49.—In the Correo, Number twenty-four, of the fifth of August, they return to the charge, and say, that "the Government of Cadiz is a barbarous, factious, and impious Government, more the enemy of Ferdinand than the French themselves."

51.—Your Majesty must not think that these Proteuses think more highly of the Constitution than those by whom it was framed; they wish, indeed, as well they may, that it should be established in those towns which they do not occupy, because of the assistance which it affords them in their projects; but far from adopting or desiring it for themselves, one of their principal chiefs, José Osorno, stated in a proclamation of the 26th of last December, "that he and all his followers would perish, or succeed in giving to Mexico a constitution which should ensure the happiness of her sons."

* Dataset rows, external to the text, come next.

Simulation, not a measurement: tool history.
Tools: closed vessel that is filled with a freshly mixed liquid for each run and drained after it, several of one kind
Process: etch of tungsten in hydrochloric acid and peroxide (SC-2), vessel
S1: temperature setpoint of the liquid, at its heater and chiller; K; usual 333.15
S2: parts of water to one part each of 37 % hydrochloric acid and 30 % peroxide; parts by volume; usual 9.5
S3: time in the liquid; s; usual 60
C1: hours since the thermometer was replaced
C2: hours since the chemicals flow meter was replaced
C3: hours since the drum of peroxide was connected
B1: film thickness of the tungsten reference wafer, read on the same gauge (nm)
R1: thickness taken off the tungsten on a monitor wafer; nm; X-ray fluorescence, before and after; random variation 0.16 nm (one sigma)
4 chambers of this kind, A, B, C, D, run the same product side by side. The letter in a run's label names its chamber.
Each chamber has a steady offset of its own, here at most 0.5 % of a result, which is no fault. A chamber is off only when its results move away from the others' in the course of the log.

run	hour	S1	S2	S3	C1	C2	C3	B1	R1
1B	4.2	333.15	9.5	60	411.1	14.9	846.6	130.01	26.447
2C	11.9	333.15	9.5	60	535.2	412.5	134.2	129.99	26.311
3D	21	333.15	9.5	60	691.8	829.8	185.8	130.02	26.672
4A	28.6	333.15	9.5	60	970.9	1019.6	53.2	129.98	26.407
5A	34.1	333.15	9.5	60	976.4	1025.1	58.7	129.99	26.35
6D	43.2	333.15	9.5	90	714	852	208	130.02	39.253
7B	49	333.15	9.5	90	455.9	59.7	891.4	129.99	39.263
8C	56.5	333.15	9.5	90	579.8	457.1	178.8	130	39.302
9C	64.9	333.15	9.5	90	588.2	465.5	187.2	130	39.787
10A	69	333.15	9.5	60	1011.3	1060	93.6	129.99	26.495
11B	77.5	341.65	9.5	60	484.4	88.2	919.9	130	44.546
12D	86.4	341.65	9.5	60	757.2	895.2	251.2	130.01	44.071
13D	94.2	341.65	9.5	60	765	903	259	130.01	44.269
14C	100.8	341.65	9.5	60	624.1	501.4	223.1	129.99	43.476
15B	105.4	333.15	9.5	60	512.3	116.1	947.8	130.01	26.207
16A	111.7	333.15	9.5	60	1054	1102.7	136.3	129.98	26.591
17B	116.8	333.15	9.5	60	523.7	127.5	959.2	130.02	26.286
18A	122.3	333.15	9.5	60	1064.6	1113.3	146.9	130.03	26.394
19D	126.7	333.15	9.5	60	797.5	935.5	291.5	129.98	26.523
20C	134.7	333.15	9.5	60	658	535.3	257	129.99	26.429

55.—The rebels have never desired a constitution from Spain, although it came down from Heaven: as to Independence, they repeat the term because it was used by Hidalgo, whose disciples they are; but this only proves that some men, better informed than the rest, invoke it because it suits their views. They know the difficulty of establishing it, in despite of the most constant nation in the world: they know, too, that the heterogeneous classes of which the population of New Spain consists, could never form a regular government. Their own interest is their only motive, as was proved by Hidalgo, when he fled to the United States with six millions of dollars.

57.—Nor has the Constitution been productive of better effects in those provinces, which, being occupied by our troops, are unable to follow their own vehement desires in favour of Independence. To them it is an Ægis, beneath which they not only conceal the perversity of their own wishes, but turn against their country the remedies that were intended to heal its wounds.